On the trail of vineyards (III): PALACIOS LOWENSTEIN

We continue our journey on the trail of vineyards, “Tras las viñas”, the book by Josep Roca and Inma Puig. Two new chapters for three great oenologists and winegrowers -how scarce and imprecise the Spanish language is to define their work-. The former is very close to our hearts. As always, what we are able to describe here is a small and pale expression of what the book has to offer.

ÁLVARO PALACIOS & RICARDO PÉREZ PALACIOS Álvaro Palacios winery (Priorat), descendants of J. Palacios (Bierzo), Palacios Remondo winery (La Rioja). Spain. “The mystery of wine”.

 

This time there are two regions of Spain being visited: Priorat and Bierzo.

There is also mention of a winery in the land of Rioja, but there is no visit to the vineyards here, so the reference to this region will have to remain in these letters for later.

As for Priorat, I cannot help but start recalling my own memories. Way back in the early eighties of the last century, I must have travelled to Falset every week for a few months, for work reasons far removed from the world of wine (which must have had a reasonable impact on my eyes). I used to go through the interior from Tarragona via Reus.

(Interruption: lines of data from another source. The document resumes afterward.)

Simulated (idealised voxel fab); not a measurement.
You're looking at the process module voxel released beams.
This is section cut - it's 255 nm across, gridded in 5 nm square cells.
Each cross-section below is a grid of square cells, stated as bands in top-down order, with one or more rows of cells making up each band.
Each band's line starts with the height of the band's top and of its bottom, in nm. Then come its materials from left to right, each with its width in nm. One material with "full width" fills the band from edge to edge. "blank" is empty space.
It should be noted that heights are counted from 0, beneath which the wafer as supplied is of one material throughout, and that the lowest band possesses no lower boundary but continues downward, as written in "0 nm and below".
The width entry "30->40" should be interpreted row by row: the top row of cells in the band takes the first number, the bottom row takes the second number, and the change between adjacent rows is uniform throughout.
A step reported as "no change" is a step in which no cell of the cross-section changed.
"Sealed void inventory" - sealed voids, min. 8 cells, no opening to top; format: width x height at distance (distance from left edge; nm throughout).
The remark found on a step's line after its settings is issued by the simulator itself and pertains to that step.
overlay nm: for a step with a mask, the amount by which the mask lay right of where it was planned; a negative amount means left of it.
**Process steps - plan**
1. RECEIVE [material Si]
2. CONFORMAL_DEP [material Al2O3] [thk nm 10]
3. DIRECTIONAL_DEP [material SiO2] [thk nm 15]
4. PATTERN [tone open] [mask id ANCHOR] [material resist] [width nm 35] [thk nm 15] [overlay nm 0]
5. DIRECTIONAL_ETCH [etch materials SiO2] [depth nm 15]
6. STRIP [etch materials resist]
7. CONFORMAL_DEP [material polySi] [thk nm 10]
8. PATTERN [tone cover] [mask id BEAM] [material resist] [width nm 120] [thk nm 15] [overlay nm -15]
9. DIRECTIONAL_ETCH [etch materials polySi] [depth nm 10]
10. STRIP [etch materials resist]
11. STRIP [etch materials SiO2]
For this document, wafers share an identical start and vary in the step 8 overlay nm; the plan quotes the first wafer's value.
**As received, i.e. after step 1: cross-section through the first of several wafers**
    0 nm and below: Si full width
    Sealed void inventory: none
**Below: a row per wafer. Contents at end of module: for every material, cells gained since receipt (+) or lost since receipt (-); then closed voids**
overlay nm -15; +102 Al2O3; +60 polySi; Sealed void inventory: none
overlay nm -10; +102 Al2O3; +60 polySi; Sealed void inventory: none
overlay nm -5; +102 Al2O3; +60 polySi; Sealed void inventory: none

It was a myriad of curves, of hills that followed one another as far as the eye could see, whose hidden beauty could be guessed, intuited, but I never had the time to linger on it. Many years later, but years before Laventura even existed as a possibility, I went to meet Bryan MacRobert there; it must have been in 2010 or 2011. And there I met him in a village winery in the village. It was “Terroir al limit”, a name that puzzled me at the time. The first time I saw him, he was pumping up the must in a tank, portable but large, low and wide, with his hands and arms reaching well above his elbows into the must, embracing it and stirring it at the same time.

They had prepared (he and my daughter, the cause of all the ensuing commotion) an outing, so off we went in an all-terrain vehicle, up and down hills, along paths on the verge of extinction, endless twists and turns, until we reached the top of a vineyard that gave me a complex feeling of compassion and admiration. It is called Les Tesses. There they had prepared a snack for us while we watched the sun go down. There I grasped all the beauty and mystery of the Priorat.

I was thinking about all this while reading the words of Álvaro Palacios, his search for a fragmented territory with a multitude of plots of old vines of monastic origin, the importance of geology and geo-climatic conditions, the “here ends the good and there begins the less good”, the names of the vineyards: Dofí, Les Terrasses, L’Ermita; the affinity of the plants with the environment, the magical mystery of this special wine…

And he tells us more things the story of which I try to apply to myself: the predilection for Garnacha, with a touch of Carignan, the goblet-trained vines that protect the clusters, the ecological care, the expensive wine, because without money there is no great wine, the paradoxical difficulties of the famous Rioja to sell expensive wine…

 

But it is not true that the best wine is made by nature. The best of all possible natures without the care of man does not produce even the worst of wines. Nature provides the sustenance, man provides the responsibility, the duty to perceive, respect and bring out all the greatness found in it.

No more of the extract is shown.